Apple’s Tired And Bloated iTunes May Be Broken Into Individual Apps In macOS
It seems as though Apple
is about to whip out its Ginsu knife and chop iTunes into a bunch of individual bits, right as its TV Plus application
heads to Mac systems. If the chatter is true, then macOS
will be gaining Music, Podcasts, and maybe even Books apps, alongside the new TV app, in place of the all-encompassing iTunes program.
At minimum, this is deserving of a golf clap from spectators. For those who actually use iTunes and have grown tired of it, this might be cause for breaking out in a happy dance.
I am now fairly confident based on evidence I don't wish to make public at this point that Apple is planning new (likely UIKit) Music, Podcasts, perhaps even Books, apps for macOS, to join the new TV app. I expect the four to be the next wave of Marzipan apps. Grain of salt, etc
— Steve Troughton-Smith (@stroughtonsmith) April 5, 2019
Developer Steve Troughton-Smith says he is "fairly confident" that Apple is going in this direction by way of Marzipan, one of Apple's more recent technologies for porting iPad apps over to Mac
systems with minimal fuss. However, he is not the only one who has heard this.
Guilherme Rambo at 9To5Mac says he's been able to independently confirm the rumor. In addition, his sources, who are "familiar with the development of the next major version of macOS (likely 10.15)," say that there will in fact be a major redesign of the Books app, ton top of standalone Music, Podcasts, and TV apps.

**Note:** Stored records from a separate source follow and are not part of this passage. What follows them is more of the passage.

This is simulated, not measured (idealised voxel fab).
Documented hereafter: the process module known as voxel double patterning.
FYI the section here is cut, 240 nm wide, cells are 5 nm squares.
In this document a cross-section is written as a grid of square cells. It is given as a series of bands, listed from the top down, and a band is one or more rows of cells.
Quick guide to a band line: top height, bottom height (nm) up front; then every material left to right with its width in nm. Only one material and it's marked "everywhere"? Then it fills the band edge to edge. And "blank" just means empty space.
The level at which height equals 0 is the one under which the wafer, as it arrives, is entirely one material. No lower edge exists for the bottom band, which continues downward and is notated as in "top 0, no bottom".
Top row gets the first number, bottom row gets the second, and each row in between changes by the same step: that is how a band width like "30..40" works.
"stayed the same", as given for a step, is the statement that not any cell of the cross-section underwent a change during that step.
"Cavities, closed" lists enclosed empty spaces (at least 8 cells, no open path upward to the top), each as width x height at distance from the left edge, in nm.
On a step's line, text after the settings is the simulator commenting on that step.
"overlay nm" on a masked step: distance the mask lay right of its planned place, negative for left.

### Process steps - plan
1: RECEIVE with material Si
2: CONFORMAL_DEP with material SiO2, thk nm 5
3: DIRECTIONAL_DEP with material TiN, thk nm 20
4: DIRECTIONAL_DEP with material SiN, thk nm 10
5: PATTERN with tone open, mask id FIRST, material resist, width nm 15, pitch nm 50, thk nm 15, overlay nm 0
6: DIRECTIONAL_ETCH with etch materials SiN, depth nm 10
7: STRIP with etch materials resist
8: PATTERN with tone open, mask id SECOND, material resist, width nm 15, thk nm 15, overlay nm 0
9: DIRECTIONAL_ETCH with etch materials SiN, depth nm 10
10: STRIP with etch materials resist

It's not clear if the Books app will be built using Marzipan like the others. However, the sources say it will feature a sidebar that is similar to the News app on the Mac, along with a skinnier title bar and various tabs for Library, Book Store, and the Audiobook Store.
This all begs the question of what is to become of iTunes, starting with the next release of macOS. Supposedly it will stick around, particularly since it's used to backup iPhone and iPad devices, as well as sync data. We have to wonder if it will look drastically different and/or eventually be phased out.